8) Good legal writing must first be good writing. Strunk and White’s, The Elements Of Style is an invaluable guide to good writing. Bryan A. Garner’s, The Elements Of Legal Style is an extraordinarily valuable guide to good legal writing. But it is basically an application of the general principles of good writing to the specific subject of law. One of our appellate justices, when traveling incognito, responds to the inevitable job question by saying, "I work for the state as a technical writer." Modest, but true.
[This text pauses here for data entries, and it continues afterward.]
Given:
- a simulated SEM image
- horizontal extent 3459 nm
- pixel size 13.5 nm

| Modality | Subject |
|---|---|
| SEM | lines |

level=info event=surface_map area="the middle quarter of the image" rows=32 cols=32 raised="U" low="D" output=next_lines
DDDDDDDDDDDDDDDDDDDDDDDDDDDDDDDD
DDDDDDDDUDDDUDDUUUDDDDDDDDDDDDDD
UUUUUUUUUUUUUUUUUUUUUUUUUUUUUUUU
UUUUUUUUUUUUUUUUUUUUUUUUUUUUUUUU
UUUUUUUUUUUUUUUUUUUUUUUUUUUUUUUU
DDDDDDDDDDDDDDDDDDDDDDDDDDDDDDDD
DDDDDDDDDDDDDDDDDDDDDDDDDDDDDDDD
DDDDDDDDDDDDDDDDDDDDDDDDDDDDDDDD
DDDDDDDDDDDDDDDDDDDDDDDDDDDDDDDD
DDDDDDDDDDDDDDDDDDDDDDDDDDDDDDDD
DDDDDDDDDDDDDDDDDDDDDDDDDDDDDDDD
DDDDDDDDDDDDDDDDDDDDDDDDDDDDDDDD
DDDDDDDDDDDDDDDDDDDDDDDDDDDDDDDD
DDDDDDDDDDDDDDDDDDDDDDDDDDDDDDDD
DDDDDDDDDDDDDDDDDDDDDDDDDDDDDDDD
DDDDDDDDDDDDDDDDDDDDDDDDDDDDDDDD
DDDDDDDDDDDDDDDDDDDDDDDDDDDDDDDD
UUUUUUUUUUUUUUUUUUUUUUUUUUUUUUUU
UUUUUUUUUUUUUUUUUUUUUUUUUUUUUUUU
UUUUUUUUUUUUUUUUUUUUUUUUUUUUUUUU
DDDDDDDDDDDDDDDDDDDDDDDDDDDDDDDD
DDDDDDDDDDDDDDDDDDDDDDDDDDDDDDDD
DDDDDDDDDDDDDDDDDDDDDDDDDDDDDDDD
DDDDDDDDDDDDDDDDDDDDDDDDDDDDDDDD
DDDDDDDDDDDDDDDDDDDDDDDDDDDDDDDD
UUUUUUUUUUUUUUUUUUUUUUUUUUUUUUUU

9) Although some legal writing is good, much of it is not. The more broadly you read outside the law, the better the writers you read, the better legal writer you will become. When you come across good legal writing, pay attention to why it works. Justice Kaplan is an elegant and eloquent writer whose opinions have a distinctive clarity and force. Read them with care for their style as well as their holdings. Justice Kass has a distinctive style, difficult to emulate. Justice Quirico wrote opinions with narrow holdings and careful attention to precedent. Former Supreme Judicial Court Chief Justice Herbert Wilkins produced a strong body of work without a particularly flashy style; the issue of the MBA’s Law Review published upon his retirement reflects on his work. Gerald Gunther’s biography of Learned Hand shows what enormous effort went into the legal writing of the judge many consider the greatest judge of the Twentieth Century.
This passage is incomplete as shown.